Furthermore, since employees are also brand ambassadors – they share both good and bad experiences of the job and the organisations via Glassdoor, LinkedIn and Facebook – engaged employees are an important asset, not only to marketing but the whole organisation. Conversely, if you hire people who have trouble fitting in they will sooner or later be tempted to harm your brand or work for your competitors. And in an age in which brand loyalty is easier to pursue than employee loyalty, marketing is well placed to teach HR about loyalty.

Secondly, the two keys to successful recruitment are (a) attracting good candidates and (b) assessing their future potential. Thanks to technology and digital advertising, marketing departments are now better placed to accomplish these two goals than traditional technology and analytics free HR departments.

Indeed, most businesses have a strong online presence with consumers, and with it comes the capacity to mine behavioural data that can be translated into valid profiles. Importantly, these profiles can be used not only to predict consumer behaviours, but also employee performance.

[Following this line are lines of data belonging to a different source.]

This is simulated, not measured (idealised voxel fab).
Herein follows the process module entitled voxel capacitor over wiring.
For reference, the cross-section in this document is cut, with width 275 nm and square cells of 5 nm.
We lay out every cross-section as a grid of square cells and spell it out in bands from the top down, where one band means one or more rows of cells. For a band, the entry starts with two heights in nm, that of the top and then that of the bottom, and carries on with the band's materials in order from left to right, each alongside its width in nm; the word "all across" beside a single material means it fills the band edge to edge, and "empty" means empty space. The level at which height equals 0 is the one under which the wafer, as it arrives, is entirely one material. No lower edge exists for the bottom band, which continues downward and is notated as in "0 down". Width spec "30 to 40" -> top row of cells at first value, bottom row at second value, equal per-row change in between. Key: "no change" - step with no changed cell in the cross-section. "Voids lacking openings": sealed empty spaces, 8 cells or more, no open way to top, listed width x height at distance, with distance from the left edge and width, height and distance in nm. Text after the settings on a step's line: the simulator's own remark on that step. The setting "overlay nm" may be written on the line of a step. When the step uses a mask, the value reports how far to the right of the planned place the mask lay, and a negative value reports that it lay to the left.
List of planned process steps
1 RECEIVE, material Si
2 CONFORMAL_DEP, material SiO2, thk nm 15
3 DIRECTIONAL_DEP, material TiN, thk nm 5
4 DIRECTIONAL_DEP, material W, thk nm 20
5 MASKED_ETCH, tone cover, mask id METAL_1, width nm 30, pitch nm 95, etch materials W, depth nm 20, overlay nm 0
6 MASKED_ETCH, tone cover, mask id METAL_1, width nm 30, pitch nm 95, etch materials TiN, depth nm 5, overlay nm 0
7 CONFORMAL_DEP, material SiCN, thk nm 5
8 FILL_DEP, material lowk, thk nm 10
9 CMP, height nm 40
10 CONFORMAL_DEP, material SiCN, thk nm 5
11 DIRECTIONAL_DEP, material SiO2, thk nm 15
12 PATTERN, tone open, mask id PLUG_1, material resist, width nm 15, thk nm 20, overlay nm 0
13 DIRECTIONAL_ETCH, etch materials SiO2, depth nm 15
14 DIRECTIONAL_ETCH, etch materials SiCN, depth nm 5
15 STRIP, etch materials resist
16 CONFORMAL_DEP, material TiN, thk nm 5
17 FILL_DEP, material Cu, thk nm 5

For example, knowing that a person has unconventional preferences and is an early adopter can predict not only their likelihood of buying innovative products, but also their ability to innovate, which would make them suitable for a creative role.

Likewise, if companies want to hire emotionally intelligent employees, they could mine consumer transactions that reflect cool-headed and smart purchasing decisions, and refrain from hiring customers who spend a lot of time complaining.

However, there is an important caveat: although the same data point may represent an employee and a consumer, the segments and typologies traditionally used in marketing are not always relevant to HR. Marketing can learn from HR to assess more relevant aspects of human behaviour (eg, the bright and dark side of personality, competencies, personal values and motivations) together with their experience of living with decisions.  If a company loses a customer, it is very different from a big Employee Relations issue that can impact badly on moral and profitability.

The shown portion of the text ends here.